LAMMPS BLAS Benchmark

Dear LAMMPS Users,

We are currently looking at the proportion of time that LAMMPS spends in BLAS, and are looking for some advice about which benchmark to use.

Ideally, we are looking for a benchmark that fits the following criteria:

  • Makes heavy use of BLAS+LAPACK.
  • Scales well to a high number of nodes.
  • A benchmark that is representative of the work done by the LAMMPS community, and ideally what they will want to do in future years on the largest scale supercomputers.

We have seen that the packages awpmd and atc directly use BLAS, are these commonly used by the community? Do these packages have to be enabled in order to use BLAS?

Any feedback, or advise on this would be graciously received.

Cheers,

Harry Waugh

High-Performance Computing PhD Student
University of Bristol

Dear LAMMPS Users,

We are currently looking at the proportion of time that LAMMPS spends in BLAS, and are looking for some advice about which benchmark to use.

sorry, but that number is in practice zero with a few exceptions.

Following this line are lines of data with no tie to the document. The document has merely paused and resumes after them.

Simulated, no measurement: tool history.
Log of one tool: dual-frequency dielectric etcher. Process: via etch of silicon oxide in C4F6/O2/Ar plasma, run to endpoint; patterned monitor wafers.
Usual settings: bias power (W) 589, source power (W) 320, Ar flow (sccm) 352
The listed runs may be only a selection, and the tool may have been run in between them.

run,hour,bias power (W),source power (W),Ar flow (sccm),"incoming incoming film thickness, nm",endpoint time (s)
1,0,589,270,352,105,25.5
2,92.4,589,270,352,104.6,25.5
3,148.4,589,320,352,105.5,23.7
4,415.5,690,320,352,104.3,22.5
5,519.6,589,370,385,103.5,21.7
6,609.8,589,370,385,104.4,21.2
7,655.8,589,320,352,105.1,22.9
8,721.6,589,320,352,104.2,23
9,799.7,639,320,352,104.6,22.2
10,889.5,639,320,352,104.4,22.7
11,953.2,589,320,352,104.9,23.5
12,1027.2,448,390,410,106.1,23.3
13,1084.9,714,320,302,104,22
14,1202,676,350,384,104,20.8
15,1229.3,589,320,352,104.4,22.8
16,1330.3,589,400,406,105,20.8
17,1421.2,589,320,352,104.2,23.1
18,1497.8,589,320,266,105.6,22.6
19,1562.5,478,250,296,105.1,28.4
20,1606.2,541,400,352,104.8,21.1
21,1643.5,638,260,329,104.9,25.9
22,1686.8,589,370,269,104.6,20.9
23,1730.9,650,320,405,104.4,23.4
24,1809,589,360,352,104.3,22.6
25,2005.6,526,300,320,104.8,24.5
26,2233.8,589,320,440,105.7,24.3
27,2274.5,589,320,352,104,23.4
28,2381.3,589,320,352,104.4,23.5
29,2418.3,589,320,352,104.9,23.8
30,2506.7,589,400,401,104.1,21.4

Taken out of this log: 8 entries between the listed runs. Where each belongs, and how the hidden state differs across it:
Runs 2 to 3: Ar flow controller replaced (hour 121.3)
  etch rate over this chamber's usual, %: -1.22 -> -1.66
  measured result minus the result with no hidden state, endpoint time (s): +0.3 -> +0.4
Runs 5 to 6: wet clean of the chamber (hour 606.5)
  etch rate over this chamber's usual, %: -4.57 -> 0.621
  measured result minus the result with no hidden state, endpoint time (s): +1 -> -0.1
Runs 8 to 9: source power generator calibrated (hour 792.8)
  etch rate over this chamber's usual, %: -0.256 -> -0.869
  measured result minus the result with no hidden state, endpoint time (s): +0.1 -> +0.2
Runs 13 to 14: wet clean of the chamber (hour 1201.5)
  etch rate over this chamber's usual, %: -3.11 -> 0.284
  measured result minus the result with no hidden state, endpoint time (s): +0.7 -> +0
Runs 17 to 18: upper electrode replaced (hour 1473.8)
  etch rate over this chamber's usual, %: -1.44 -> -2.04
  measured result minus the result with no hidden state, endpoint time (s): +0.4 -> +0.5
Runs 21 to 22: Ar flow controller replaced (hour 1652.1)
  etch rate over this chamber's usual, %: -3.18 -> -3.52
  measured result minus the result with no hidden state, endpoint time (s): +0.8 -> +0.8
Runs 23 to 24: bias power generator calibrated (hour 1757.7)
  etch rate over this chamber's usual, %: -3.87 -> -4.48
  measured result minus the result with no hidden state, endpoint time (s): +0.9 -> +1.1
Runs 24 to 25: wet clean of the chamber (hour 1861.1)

Ideally, we are looking for a benchmark that fits the following criteria:

  • Makes heavy use of BLAS+LAPACK.
  • Scales well to a high number of nodes.
  • A benchmark that is representative of the work done by the LAMMPS community, and ideally what they will want to do in future years on the largest scale supercomputers.

We have seen that the packages awpmd and atc directly use BLAS, are these commonly used by the community?

no. and i doubt that the BLAS functions are time critical.

there are other packages that use some BLAS functions, LATTE or USER-PLUMED, but only the former (as a tight-binding code) is likely to make significant use of linear algebra, but i don’t think you can use it in LAMMPS with more than 1 MPI ranks currently.

the most time consuming steps in typical LAMMPS calculations are the computation of the non-bonded forces, the assembly of the neighbor lists and if used, the 3d FFT step during PPPM long-range coulomb. This is particularly problematic for large numbers of MPI ranks, as it can only be distributed in 2d (FFTs require continuous data in 1d) and requires a transpose with all-to-all communication to switch between dimensions. so for this part, the fraction of communication can quickly become dominant, not the computation.

Do these packages have to be enabled in order to use BLAS?

yes.

axel.